Now I’ve been the guy who just throws out repositories right left and center, hasn’t completed projects and mostly have them on pending for a really long time unless something really motivates me to work on that project again.
I still end up making these things again and again just because I think that it’s good to get that thought out of your head and out into code because you get to the point where you realize whether that project is actually going to be something you yourself would use.
I ended up building a lot of stuff that I do personally use and maybe no one else does because I haven’t published anything about those projects anywhere and I’m the only one who knows about their existence. On the contrary there’s double the number of repos that even I don’t care about anymore.
The whole process of thinking and getting it out into the world of code gets you through scenarios that get you to realize and also sometimes learn about things that you might be doing wrong.

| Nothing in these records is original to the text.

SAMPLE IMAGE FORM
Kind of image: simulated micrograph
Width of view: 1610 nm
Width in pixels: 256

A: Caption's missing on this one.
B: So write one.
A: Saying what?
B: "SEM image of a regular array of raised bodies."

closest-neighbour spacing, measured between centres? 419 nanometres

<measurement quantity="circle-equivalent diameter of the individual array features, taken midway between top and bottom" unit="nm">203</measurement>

I’ve got this really old music player that I built using RiotJS, 0 folder structure, 0 modularity, just plain working code.When I went back to it to make changes or add features, I realized that I don’t plan out my projects and jump straight to prototyping, the next time I built the same thing on Vanilla JS, the code was a 100 times better because I had a mental image of things I needed to separate and things that need to be maintained to avoid having spaghetti code in the later stages of maintenance.
These subconscious decisions help you out in the later stages a lot.
I don’t use that player anymore but it’s taught me something. so did the todo list(which everyone has built at some point in their coding life) and so did the other 100 repos that I have on my github
and after all of this reading, the moral was basically the title of this post.